Nickel has long had a reputation for being among the most volatile industrial metals, but its biggest daily jump in a decade has left even the most seasoned traders astonished.
The metal surged as much as 13%, or almost $2,000 a ton, extending a rally over the past month triggered by speculation that top producer Indonesia might bring forward a ban on nickel ore exports. While prices eased after the nation’s mining ministry denied that any policy changes are imminent, they are still up almost 9% in London.
“You can see that the market is barely trading now because people just don’t know what to do,” said George Daniel, a hedge fund manager at Red Kite who’s been trading metals since 1993. “It could come off from here, but everyone’s just waiting to see if China comes in and buys it again.”
Nickel has in recent years become one of the most actively traded contracts on the London Metal Exchange as short-term investors have been drawn to its sharp price moves. Trend-following funds have added fuel to the recent rally, as have options traders who were forced to hedge their exposure as prices started surging late Wednesday, Daniel said.
Nickel touched $16,690, the highest since April 2018, and was up $1,275 at $16,085 on the LME at 10:51 a.m. New York time. Shanghai Futures Exchange contracts surged by the daily limit, reaching the highest since trading began in 2015.
As speculation swirled over Indonesia’s export policy, the country’s director-general for minerals and coal said the industry should follow existing rules and not pay heed to rumors about bringing forward a previously announced ban on exports of nickel ore by 2022.
There have been no notable changes in fundamentals to justify the bullish mood, Shanghai Metals Market wrote in a note.

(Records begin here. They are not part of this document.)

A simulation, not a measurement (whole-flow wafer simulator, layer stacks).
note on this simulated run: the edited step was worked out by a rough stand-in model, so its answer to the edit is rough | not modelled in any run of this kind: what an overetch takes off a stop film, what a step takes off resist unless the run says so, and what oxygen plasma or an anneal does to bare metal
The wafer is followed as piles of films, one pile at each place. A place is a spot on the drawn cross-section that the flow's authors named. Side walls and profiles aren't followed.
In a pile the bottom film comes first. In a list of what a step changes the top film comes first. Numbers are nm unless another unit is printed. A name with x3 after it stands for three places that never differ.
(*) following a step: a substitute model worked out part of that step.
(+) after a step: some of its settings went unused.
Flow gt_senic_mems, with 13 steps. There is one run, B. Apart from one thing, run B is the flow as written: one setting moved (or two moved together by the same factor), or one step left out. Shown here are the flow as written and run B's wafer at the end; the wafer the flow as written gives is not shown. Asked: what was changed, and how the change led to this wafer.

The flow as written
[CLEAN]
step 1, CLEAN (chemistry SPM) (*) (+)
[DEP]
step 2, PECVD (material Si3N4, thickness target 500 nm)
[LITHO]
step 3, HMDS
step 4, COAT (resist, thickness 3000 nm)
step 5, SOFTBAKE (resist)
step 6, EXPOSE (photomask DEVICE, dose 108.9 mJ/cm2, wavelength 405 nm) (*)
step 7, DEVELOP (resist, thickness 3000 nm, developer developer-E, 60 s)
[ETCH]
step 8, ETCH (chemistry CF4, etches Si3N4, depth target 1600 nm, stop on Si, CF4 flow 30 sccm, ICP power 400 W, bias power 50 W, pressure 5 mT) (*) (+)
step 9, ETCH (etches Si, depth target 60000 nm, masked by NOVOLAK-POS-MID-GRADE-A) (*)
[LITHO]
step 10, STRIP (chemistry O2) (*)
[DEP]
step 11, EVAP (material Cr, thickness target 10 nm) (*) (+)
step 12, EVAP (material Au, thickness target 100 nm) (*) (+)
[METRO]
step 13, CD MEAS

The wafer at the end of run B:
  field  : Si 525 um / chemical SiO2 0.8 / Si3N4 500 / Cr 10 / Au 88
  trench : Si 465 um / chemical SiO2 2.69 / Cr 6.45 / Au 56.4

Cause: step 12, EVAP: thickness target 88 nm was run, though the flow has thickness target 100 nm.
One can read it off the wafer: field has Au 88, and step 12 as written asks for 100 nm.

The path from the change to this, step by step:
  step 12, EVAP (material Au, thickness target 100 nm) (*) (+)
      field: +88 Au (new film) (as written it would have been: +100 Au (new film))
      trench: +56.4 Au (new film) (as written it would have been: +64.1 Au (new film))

“Nickel prices are not set by fundamentals at the moment,” Celia Wang, an analyst at trading house Grand Flow Resources, said by phone from Shanghai. “The price surge showed that investors tend to believe the Indonesia ore export ban speculation, otherwise how can we explain the spike?”
Technical price movements can be explained by “irrationality,” Nicky Shiels, an analyst at Bank of Nova Scotia, said in an email Thursday. The fundamentals meanwhile have taken a back seat. Shanghai futures’ volume surge amid steady LME trading indicates “speculative interest is in panic mode,” she said.
Nickel is by far the best-performing base metal this year, with most other contracts declining. It has benefited from dwindling global stockpiles, long-term prospects for a demand boost from its use in electric-vehicle batteries, as well as concerns that Indonesia could curb supplies.
The Asian nation is the world’s top source of mined nickel, most of which goes to China, and its policies to restrict raw materials are closely watched by investors. The government said it will revoke export permits of companies failing to meet smelter construction targets set out by the ministry.
Investors “appear to be positioning for the ore ban to be brought forward,” Citigroup Inc. analysts wrote in a note Wednesday, before the sudden surge in prices. “Were the ban to not be brought forward, substantial liquidation is likely.”
The frenzied trading earlier also came as investors grappled with the implications of a weaker yuan. Although China has set its daily fixing weaker than 7 per dollar for the first time since 2008, it was stronger than expected, soothing investor nerves and supporting metals.
Nickel’s roller-coaster may also be affecting other LME metals, including aluminum and copper, all of which traded higher on Thursday.
“Copper doesn’t know what to do with itself either,” Daniel said. “A lot of people have been short copper and zinc and they just don’t know what to do off the back of this nickel move.”
(By Martin Ritchie, Winnie Zhu and Mark Burton, with assistance from Eko Listiyorini)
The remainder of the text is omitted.